The start of the 2017/18 EFL season is here, with new players, new managers and new teams, but what about new rules?
The most notable change over the summer has been the introduction of a retrospective ban for diving, which could see players suspended for two matches if found guilty. But what are the rules that are being introduced this season, and the rules that are under discussion? We take a look…
Players who dive next season will face punishment. The Football Association passed a rule at their Annual General Meeting in May that will see two-match bans handed out for simulation.
The FA will also be able to rescind a yellow or red card given to the player who was deemed to have committed a foul, if the player was found guilty of diving. And players can be punished for “attempting to deceive the referee by feigning injury”. Footage will be reviewed each Monday by a three-man panel, consisting of one ex-match official, one ex-manager and one ex-player. Each panel member reviews the footage independently of the other members.
The FA will then act if there is “clear and overwhelming evidence to suggest a match official has been deceived by an act of simulation.”
The panel must be unanimous in their decision and players can be banned for two matches if they are found guilty. The first players under the spotlight will be from Sunderland and Derby as they kick off the new Sky Bet Championship season at the Stadium of Light on Friday evening, live on Sky Sports.
Aston Villa v Hull City and Bolton v Leeds will also be live on Sky Football over the opening weekend.
This rule has not yet been decided on, but could have significant implications towards the end of the season. It relates to teams heavily rotating their starting XI, as Huddersfield did towards the end of the 2016/17 campaign when they were assured of a play-off place and made 10 changes against relegation-threatened Birmingham, who won the match and avoided the drop by two points. The topic was discussed at the EFL Summer Conference in Portugal and a proposal will be considered in September.
The challenge appears to be what contributes a ‘weakened’ side. A statement from the EFL says they are “working up a policy to determine what constitutes a full strength team to remove any further potential reputational damage to the EFL and its competitions.” They also say “a significant number of clubs supported preliminary proposals that would require managers to include a yet to be defined number of outfield players who featured on the team sheet in the previous game”.
The requirement would take effect from the fourth Thursday in March, so would not impact league matches before or after the early rounds of the cup competitions, when teams might also make lots of changes.
Penalty shoot-outs are changing. The EFL will be trialling the new ‘ABBA’ method in the Carabao Cup, Checkatrade Trophy and EFL play-offs. While the traditional penalty shoot-out sees Team A take a penalty, then Team B, then Team A, then Team B, and so on, the ‘ABBA’ shootout is like a tennis tie-break. Team A takes the first penalty then Team B takes two successive penalties, before Team A takes two successive penalties and so on.

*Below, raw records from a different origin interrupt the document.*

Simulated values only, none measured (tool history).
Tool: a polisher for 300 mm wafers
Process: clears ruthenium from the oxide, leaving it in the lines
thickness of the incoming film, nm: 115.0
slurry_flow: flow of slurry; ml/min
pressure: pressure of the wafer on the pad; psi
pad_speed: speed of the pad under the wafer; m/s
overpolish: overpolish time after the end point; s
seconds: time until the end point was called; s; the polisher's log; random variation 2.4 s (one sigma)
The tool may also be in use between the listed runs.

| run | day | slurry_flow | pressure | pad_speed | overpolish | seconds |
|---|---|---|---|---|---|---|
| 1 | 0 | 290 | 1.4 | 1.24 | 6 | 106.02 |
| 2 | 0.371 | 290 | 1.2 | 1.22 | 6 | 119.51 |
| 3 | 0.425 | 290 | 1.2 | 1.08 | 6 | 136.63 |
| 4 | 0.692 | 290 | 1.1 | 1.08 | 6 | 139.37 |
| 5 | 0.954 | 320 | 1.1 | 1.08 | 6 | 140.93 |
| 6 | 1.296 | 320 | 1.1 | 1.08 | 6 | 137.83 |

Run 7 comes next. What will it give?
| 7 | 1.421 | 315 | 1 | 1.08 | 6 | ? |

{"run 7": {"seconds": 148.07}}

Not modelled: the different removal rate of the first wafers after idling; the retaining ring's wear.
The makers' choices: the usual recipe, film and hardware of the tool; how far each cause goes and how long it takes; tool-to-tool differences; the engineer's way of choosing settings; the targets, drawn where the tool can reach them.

The EFL say it is being used to “reduce any apparent advantage the team taking the first kick may have.” It was used at the U20 World Cup this summer and also the Community Shield, with Arsenal beating Chelsea in shoot-out.
Clubs were asked at the EFL Summer Conference about interest in increasing the number of substitutes that can be used in a match from three to five. The proposal is set to be considered and then discussed again at the next club meeting in September.
EFL teams are currently able to name seven substitutes for every league match, the same as in the Premier League. Manchester City manager Pep Guardiola suggested last season that clubs should be able to make more changes. “It’s not just English football, it’s all around the world. We’re going to kill the players,” he said. “‘We are looking for the quantity and forget the quality. So the players don’t rest, they have a lot of pressure, more competitions, more games
“For that reason we have to have huge squads, more money for the clubs to spend. Just three substitutions right now… why can’t you make four, five or six? “That would mean all the players are involved more than they were before. The coaches can use different tactics, where you can change four or five players.”
The FA has announced a significant increase the amount of drug testing in English football for the new season.
A total of 5,000 tests will take place compared to 3,000 in 2016-17. The anti-doping operation will be weighted towards the Premier League and players who are playing regularly, with the unannounced spot-tests to be carried out at matches, at training, or at players’ homes.
Leyton Orient and Charlton fans were among those who protested against the owners of their clubs last season, and the EFL say they “will look at the current provisions in the regulations and whether they remain appropriate both prior to a purchase and once an owner is in control”. Changes have been made to the Owners’ and Directors’ Test regulations, including the addition that “false information” in a declaration can be a disqualifying factor. Also, a criminal offence abroad, whether it has resulted in a conviction or not, can now disqualify a potential owner.